Educational Program

Sharing Knowledge – The Holocaust in Ukraine

The end of the Cold War prompted a reinvestigation of the Holocaust and the Second World War. Access to previously closed archives made possible unexpected discoveries, setting a course that continues to influence research to this day.

The newly acquired knowledge is now being incorporated into training programs and seminars for teachers and pupils offered by the Ukrainian Center for Holocaust Studies (UCHS). These programs and seminars are designed to teach basic knowledge about the Holocaust and to facilitate deeper engagement with specific topics, especially the history of the five places chosen for the Protecting Memory project: Bakhiv, Kysylyn, Ostrozhets, Prokhid, and Rava-Ruska. Eye-witness accounts help to explain to the local population how the mass graves came into being and who is buried there. Growing awareness about the mass graves inspires people to take care of individual memorial sites.

The seminars are oriented toward teaching the history of the Holocaust with special attention given to multiethnic local history and Jewish-Christian relations, as well as issues of commemoration and remembrance. Working groups of seminar participants, assisted by historians, research the history of Jewish communities and the Holocaust. Their findings are used to develop projects that the seminar participants implement together with pupils in their hometowns.

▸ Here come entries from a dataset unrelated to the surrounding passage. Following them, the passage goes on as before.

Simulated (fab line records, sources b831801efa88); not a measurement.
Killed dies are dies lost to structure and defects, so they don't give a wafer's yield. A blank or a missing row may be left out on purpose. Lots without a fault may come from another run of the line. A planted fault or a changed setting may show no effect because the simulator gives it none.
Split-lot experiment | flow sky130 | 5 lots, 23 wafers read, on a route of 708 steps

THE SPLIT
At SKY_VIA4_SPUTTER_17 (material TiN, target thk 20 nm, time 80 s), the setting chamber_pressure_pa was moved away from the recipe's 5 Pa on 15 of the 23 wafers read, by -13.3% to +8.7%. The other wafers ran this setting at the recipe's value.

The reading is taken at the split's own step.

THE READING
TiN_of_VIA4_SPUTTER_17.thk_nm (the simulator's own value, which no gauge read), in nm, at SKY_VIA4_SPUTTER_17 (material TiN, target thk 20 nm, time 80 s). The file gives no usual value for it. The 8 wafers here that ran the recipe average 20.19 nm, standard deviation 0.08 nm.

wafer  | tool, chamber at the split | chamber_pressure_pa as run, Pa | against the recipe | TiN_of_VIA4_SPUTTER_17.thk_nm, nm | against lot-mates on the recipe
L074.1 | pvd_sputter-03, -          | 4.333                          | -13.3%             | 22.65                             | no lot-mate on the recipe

To support the training program, the UCHS published a Ukrainian-language handbook, History of the Holocaust: Education and Remembrance, which has already appeared in several editions. In addition, the UCHS has compiled a collection of survivor testimonies and interviews, which is based on its own research as well as that of the Berlin-based historians working on the Protecting Memory project. Eyewitness Interviews conducted by Yahad-In Unum were also used.

The education program and accompanying pedagogical activities are carried out by the UCHS in cooperation with local teachers’ associations and with the approval of the Ukrainian Ministry of Education.